Centering Prior on MLEs in categorical logistic regression

I have the following Stan model:

data {
  int<lower=1> N; //number of samples = 281
  int<lower=1> numSources; // number of sources = 3 (grocery store, restaurant, sushi bar)
  int<lower=1> numStates; // number of states = 2 (cooked, raw)
  int<lower=1> numAppearances; // number of appearances = 2 (moified, plain)
  int<lower=1> numForms; // number of forms = 4 (chunk, chopped, fillet, whole)
  int<lower=1> numColours; // number of colours = 2 (light, red)

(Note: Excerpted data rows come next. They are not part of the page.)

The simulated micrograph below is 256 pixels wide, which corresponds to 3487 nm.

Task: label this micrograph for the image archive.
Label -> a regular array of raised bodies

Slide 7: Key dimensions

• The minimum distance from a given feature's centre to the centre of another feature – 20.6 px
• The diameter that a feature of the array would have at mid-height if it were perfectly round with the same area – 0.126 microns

  int<lower=0, upper=1> Mislabelled[N]; // vector of mislabelled samples
  int<lower=1, upper=numSources> Source[N]; // vector of sources
  int<lower=1, upper=numStates> State[N]; // vector of states
  int<lower=1, upper=numAppearances> Appearance[N]; // vector of appearances
  int<lower=1, upper=numForms> Form[N]; // vector of forms
  int<lower=1, upper=numColours> Colour[N]; // vector of colours
}

parameters {
  real beta_0;

  vector[numSources] beta_source;
  vector[numStates] beta_state;
  vector[numAppearances] beta_appearance;
  vector[numForms] beta_form;
  vector[numColours] beta_colour;
}

model {
  vector[N] eta;

  //priors

 // need to fill in with means and standard deviations

  beta_0 ~ normal();

  beta_source ~ normal();
  beta_state ~ normal();
  beta_appearance ~ normal();
  beta_form ~ normal();
  beta_colour ~ normal();

  for (i in 1:N) {
    eta[i] = beta_0 + beta_source[Source[i]] * Source[i] + 
                 beta_state[State[i]] * State[i] +
                 beta_appearance[Appearance[i]] * Appearance[i] +
                 beta_form[Form[i]] * Form[i] +
                 beta_colour[Colour[i]] * Colour[i];
  }

  // likelihood
  Mislabelled ~ bernoulli_logit(eta);
}

generated quantities {
  real odds_intercept;
  vector[numSources] odds_source;
  vector[numStates] odds_state;
  vector[numAppearances] odds_appearance;
  vector[numForms] odds_form;
  vector[numColours] odds_colour;

  real prob_intercept;
  vector[numSources] prob_source;
  vector[numStates] prob_state;
  vector[numAppearances] prob_appearance;
  vector[numForms] prob_form;
  vector[numColours] prob_colour;

  odds_intercept = exp(beta_0);
  odds_source = exp(beta_source);
  odds_state = exp(beta_state);
  odds_appearance = exp(beta_appearance);
  odds_form = exp(beta_form);
  odds_colour = exp(beta_colour);

  prob_intercept = odds_intercept / (1 + odds_intercept) * 100;
  prob_source = odds_source ./ (1 + odds_source) * 100;
  prob_state = odds_state ./ (1 + odds_state) * 100;
  prob_appearance = odds_appearance ./ (1 + odds_appearance) * 100;
  prob_form = odds_form ./ (1 + odds_form) * 100;
  prob_colour = odds_colour ./ (1 + odds_colour) * 100;

}

I want to be able to centre my normal priors (normal()') on their MLEs inferred from R::glm()`. However, I’m unsure how to do this with the current model encoding.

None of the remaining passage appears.